Former President Wants "Anti-U.S. Lawsuits" Legislation Put in Force

July 7, 2001 - 0:0
TEHRAN Former president Akbar Hashemi Rafsanjani on Friday criticized the Judiciary for not putting into effect a parliamentary bill which allows Iranian victims of U.S. interference to "sue the United States for damages."

Last November, Iranian Parliament (Majlis) voted unanimously to allow courts to impose punitive damages on the United States for "terrorist" acts. The move came after the U.S. government agreed to pay hundreds of millions of dollars in damages to victims of what Washington calls Iranian "state-sponsored terrorism".

"I am surprised that why Iran is staying out and does nothing vis-a-vis the U.S. baseless allegations? The Americans routinely form tribunals against Iran under unfounded pretexts to pickpocket millions of dollars from the latter's (frozen) assets," Rafsanjani told thousands of worshippers attending the weekly Muslim Friday prayers at the compounds of Tehran University.

In a latest case, a U.S. federal judge has ordered Iran to pay the damages to 70-year-old university professor Thomas Sutherland, in the seventh such case against Iran.

"Why don't we complain? why the parliamentary legislation is not put into effect?" Rafsanjani said.

"We should carry out a tit for tat. retaliation is a manifestation of patience and resistance," he added.

he said the families of the 290 people killed after the shooting down of an Iranian airliner over the Persian Gulf by a U.S. cruiser 13 years ago and the families of the four Iranian diplomats kidnapped in Lebanon 19 years ago should "file lawsuit against the United States."

"The Airbus plane carrying some 300 passengers was downed by a U.S. cruiser. Four Iranians were captured in Lebanon and the Iranian assets were frozen in U.S. banks," he said.

"There are many cases on whose basis we may lodge complaint against the United States," Rafsanjani said.

"I ask the Judiciary and those involved in the cases to say why they have not yet taken any action," said the former president.

Washington says the ship's crew mistook the airliner for an attacking Iranian fighter plane and has paid compensation to the victims' families, but Tehran claimed the attack was deliberate.

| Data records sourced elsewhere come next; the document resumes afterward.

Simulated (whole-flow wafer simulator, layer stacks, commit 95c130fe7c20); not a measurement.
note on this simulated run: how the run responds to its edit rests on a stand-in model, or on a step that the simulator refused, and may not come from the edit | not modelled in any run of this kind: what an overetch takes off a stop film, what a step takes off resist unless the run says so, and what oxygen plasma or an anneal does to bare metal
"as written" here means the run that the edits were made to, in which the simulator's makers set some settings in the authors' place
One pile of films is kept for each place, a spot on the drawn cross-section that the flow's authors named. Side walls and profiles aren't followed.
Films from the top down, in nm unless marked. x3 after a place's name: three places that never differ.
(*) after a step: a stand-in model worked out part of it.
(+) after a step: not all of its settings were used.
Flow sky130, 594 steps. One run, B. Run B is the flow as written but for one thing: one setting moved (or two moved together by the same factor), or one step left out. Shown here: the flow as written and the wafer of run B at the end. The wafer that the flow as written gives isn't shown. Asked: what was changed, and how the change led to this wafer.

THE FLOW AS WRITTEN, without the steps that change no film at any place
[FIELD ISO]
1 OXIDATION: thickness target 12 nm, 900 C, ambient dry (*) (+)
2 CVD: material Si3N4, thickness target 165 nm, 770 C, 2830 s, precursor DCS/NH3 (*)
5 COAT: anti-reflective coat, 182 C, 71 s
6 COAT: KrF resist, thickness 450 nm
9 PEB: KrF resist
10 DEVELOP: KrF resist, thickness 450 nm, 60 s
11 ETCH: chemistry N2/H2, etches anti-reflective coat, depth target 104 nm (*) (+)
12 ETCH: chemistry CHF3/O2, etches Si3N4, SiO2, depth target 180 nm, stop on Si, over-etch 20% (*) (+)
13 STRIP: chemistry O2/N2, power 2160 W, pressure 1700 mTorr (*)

The four Iranians were kidnapped -- following Israel's invasion of Lebanon in June 1982 -- by the Lebanese forces, a Christian militia, whose head Samir Geagea has sat in a Lebanese prison since 1994.

Tehran and Washington severed ties in 1979 after the Islamist students stormed the U.S. embassy in Tehran and took over 50 staffers hostage for 444 days.

Iran has made talks with the U.S. conditional on an end to the sanctions and the unfreezing of some 10 billion dollars of its assets in U.S. banks since November 1980.